Tuesday, March 2, 2010

Women of Karagwe,Tanzania

It is beyond my understanding at this point to state generally how women are treated by men in this society or understand anything about their lives. How can I get an idea without knowing the language and living here a long time and not as a glorified tourist? Are women more deprecated, beaten and generally disrespected here than in other countries? Are women even more cherished in this culture by husbands who sleep huddled with them on straw in a room the size of your closet, a team requiring deep cooperation locked together in a daily struggle of survival. The answers are beyond my comprehension but I feel I need to bring some internal measuring stick and to know how women fare here.
Historically, worldwide, women have suffered so much physical and psycological abuse and, regardless of religious conundrums which profess that the woman is really supreme, the brutal fact remains, that women have had a tough go at it in a man's world. So it must be here as well.
Like all issues of this journey perhaps some clues are found in the faces. I look carefully, but on this subject, will I see the truth?

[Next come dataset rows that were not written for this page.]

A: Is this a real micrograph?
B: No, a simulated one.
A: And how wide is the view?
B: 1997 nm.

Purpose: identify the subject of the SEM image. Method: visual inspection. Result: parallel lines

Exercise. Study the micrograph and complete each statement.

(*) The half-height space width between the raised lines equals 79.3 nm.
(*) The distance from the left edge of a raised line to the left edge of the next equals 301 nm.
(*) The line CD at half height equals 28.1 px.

  1. You might see the truth.

    Pride is there though, in those eyes.

  2. I don't think we have any way of knowing the real truth behind these beautiful faces. And any of us suddenly transported to this world as you have been, I think would have great difficulty discovering just what that truth is in the time that you have there. I see a wall that hides their reality from the world, but I see a strength that carries them from day to day. A strength that those of us from our world would have difficulty in comprehending. No one can change these women's reality in a few days or weeks or months. And perhaps the changes we do make are all on the surface and will help, but completely change their lives? I don't think so. I don't mean to sound like a downer, I just think that we have to try to make things better and hope there will be others to follow, to pick up where you leave off. Thank you for the beautiful photos of these beautiful women.


  3. Whether you can ever know the truth about these women's lives is an unanswerable question at this point, but at least you haven't underestimated the impediments, to which I have to add two more: your race and your gender. Although just the cultural and language barriers by themselves would be formidable enough even for an African-American woman.

    What really shines through in your post, though, is the sincerity of your desire to understand. That is very real and very commendable...and you should realize that you're dealing with a pretty tough customer in this area too. I consider myself a radical feminist, and I can spot sugar-coated sexism in about two seconds--the "religious conundrums" you mentioned. If anything, it enrages me even more than the brutally overt kind.

    What I see in these women's faces: Strength, pride and a certain innate dignity, but above all possibility. It makes me feel that given anything like a level playing field, they would come further faster than most people give them credit for.

  4. dont know, but i definitely dont see defeat in these women's faces, god bless their spirit

  5. It is great to get your first-hand perceptions of life in Tanzania, especially as a fellow middle-aged white guy from America. Regarding your discussion of how women are treated by men in the society, however, I think that a too-close focus may cause you to miss seeing the situation from a broader perspective. I think anyone would agree that in the best case scenario men cherish their wives across all cultures and societies and so treat them with love and respect. Unfortunately this doesn't give us an accurate picture of "how women are treated by men in this society" because that picture must include the totality of the situation. A brief review of information from the Tanzanian government and non-governmental agencies concerned with the treatment of women describes an alarming degree of violence perpetrated on females, from genital mutilation (hopefully on the decrease) to systematic domestic violence, which is generally an accepted practice rarely interfered with by authorities. More broadly women, especially rural women, have much less access to education and the legal system despite some efforts by the national government to address this situation. They are also very limited in terms of economic opportunity due to traditional expectations and limitations.
    Finally, the fact that we are discussing the situation in terms of "how women are treated by men" shows that women are perceived as second class citizens-we are not looking at how men are treated by women, are we? The assumption that the status, roles, and quality of life of Tanzanian women is determined by men is in itself indicative of a lack of gender equality, and such inequality will always result in negative outcomes for the weaker party when the scenario is less than rosy.

  6. First, these shots are powerful - but what they say is a mystery to me. Eyes and faces can sometimes be transparent, but I think more often we see what we want to see. I think they can hide as much as they reveal. For so long eyes have fascinated us and we talk incessantly about what we see or think we see. Since the subject of abuse and non-abuse or cherishing was brought up, I can only say that it's amazing to sit in a room with people who have been horribly abused and listen to their stories. Sometimes the faces give it away, but more often, I think, they give nothing, or they hide the damage. But we will never stop trying to read them.